Saturday, May 13, 2006
Right Redefines To Make Right
Saturday's Washington Post contains a column written by Richard A. Falkenrath, a Brookings Institute clown (I mean scholar) and former deputy homeland security adviser for President Bush, entitled The Right Call on Phone Records.
Evidently the author is employing "right" in a partisan sense because, aside from the fact that he's written a rush to judgement before enough has been revealed for any thinking person to decide on the NSA program's legalities, Falkenrath commits one of the most grievous sins that any writer can do:
Falkenrath distorts language to score points.
From Falkenrath's column:
On Thursday, USA Today reported that three U.S. telecommunications companies have been voluntarily providing the National Security Agency with anonymized domestic telephone records -- that is, records stripped of individually identifiable data, such as names and place of residence.
Anonymized?
Last Thursday, Leslie Cauley reported in her USA Today article, NSA has massive database of Americans' phone calls, that, according to sources, "Customers' names, street addresses and other personal information are not being handed over as part of NSA's domestic program."
"But the phone numbers the NSA collects can easily be cross-checked with other databases to obtain that information," Cauley noted.
Falkenrath probably spent hours trying to figure out how he could soft peddle this story by using the word "anonymous" to describe the data obtained by the government.
He knew he couldn't use "anonymized" to describe just the phone numbers themselves so he finagled it by linking it with the term "individually identifiable."
Perhaps Falkenrath is trying to say that the numbers are "anonymized" since the names aren't attached to the number, and since many people may use the same telephone line there is no way for the NSA to know who was on the call.

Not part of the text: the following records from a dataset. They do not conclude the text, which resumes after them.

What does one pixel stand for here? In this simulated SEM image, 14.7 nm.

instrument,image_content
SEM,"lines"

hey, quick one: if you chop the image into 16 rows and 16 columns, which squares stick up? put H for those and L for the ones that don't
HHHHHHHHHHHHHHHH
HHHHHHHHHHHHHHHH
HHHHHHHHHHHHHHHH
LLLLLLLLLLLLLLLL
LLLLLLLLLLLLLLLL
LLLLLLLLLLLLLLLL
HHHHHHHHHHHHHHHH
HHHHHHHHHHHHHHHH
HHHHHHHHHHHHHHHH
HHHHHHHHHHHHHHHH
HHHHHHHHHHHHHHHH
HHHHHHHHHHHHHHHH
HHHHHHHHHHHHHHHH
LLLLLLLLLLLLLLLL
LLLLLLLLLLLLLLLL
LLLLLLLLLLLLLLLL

But that doesn't make any sense since the only information the phone companies would have without monitoring the calls would be the name of the person who pays the telephone bill, so there is no way for them to "anonymize" the data in that way.
Making something "anonymous" makes it untraceable and unverifiable.
To put it plainly, Falkenrath is lying through his teeth when he characterizes this data as "anonymized" and if he possessed any real character he'd make himself anonymous and keep his irrationally partisan prevarications to himself.